The ethics of food shopping

Recently there’s been a lot of media hype about the two major supermarket chains in Australia (Coles and Woolies, which dominate about 80% of the grocery market, for anyone who’s unfamiliar with them) increasing their reliance on home/private-branded lines at the expense of traditional, branded grocery lines such as Heinz. They’re even going so far as to say that Coles’s sultana bran shouldn’t be allowed to have a similar purple packaging to the Kellogg’s sultana bran, saying that ”They’re trying to confuse the customer or lull them into the view the product is fundamentally the same” (‘Cos they’re so, so fundamentally different).

I can’t say I’m a fan of Coles and Woolies’ monopoly on groceries. I can’t say that I like how they have specials because they force their suppliers to take price cuts while the distributors still reap the same, absurdly high profit margin (I know this due to a family friend who supplies eggs to Coles. When Coles puts their eggs on special, it’s at the supplier’s cost). I don’t like that everything is being imported from overseas just because it’s cheaper and as such, the food-processing industry in Australia is getting smaller and smaller.

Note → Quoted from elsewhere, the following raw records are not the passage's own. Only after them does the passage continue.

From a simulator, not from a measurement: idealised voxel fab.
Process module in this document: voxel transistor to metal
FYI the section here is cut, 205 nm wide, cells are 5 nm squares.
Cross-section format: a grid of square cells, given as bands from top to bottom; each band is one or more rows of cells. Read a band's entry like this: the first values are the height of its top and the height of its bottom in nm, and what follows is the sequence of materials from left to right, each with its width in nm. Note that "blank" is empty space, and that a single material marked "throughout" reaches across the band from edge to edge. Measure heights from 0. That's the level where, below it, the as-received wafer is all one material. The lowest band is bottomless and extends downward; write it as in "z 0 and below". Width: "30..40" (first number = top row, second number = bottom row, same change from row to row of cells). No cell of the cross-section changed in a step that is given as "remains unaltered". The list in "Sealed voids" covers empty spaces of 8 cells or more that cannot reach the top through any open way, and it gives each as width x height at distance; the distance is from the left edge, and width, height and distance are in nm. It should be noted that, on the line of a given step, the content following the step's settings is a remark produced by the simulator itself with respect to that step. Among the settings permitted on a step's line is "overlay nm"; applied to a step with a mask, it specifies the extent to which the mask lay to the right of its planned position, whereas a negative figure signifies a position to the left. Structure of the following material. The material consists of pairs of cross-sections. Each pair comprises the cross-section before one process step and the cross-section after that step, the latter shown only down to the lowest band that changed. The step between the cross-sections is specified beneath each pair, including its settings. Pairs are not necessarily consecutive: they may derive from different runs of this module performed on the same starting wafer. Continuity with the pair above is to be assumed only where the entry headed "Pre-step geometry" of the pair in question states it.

But the thing is, I have to balance all my dislike of Coles and Woolies with my need to buy groceries every week on a student’s budget and still be able to pay my rent, my bills, my public transport costs, necessary clothing and study costs, all with a government student allowance of less than $250 a week. I’m not saying that I’m struggling to pay these things. I get it all paid and even have a little left over for having fun because I also work in a fruit shop a few hours a week. In that way I’m privileged. I’m also privileged in that I have no food allergies or special requirements other than my choice of being a vegetarian. But cheap groceries are what allow me to get by. And branded items just aren’t cheap. And I’m not silly enough to believe that branded food is any better than non-branded food. Apart from where it’s from, sometimes.

And that’s what all the debate has been ignoring so far. All us little people, we need to get by as well. How is it that everyone is always going on about the rising cost of living, but we’re still expected to buy brand-name products? $1 a litre for milk helps. Pasta for $.99 helps as well. I often make my way to Aldi on the other side of the city because their prices are so much cheaper, because the majority of their produce is actually from Australia, and I refuse to believe that there are secret underground factories out in the desert that are manufacturing Aldi-specific brands separately from the rest.

So it’s a balancing act between food ethics and cost, which I’m constantly having to redefine. I won’t buy anything but certified free-range eggs for example, even though they’re horrendously expensive, but I will buy coles-brand bread, milk and cheese. I buy all my vegetables at the independent fruit shop I also happen to work at, which gets its produce every morning from the Brisbane markets, and is also cheaper than Coles. I don’t buy apples in summer, I don’t buy tomatoes in winter: I try to eat whatever’s in season. I will only buy recycled toilet paper. I try and find the time to go to the markets in the city on the weekend and buy things there. I would love to buy only organic, locally produced food, but I just can’t justify spending that much money. And I literally don’t have it.

I like to think I do what I can at this point in my life. But until the cost of living is addressed, I refuse to argue that supermarket home brands are as evil as they are being painted out to be.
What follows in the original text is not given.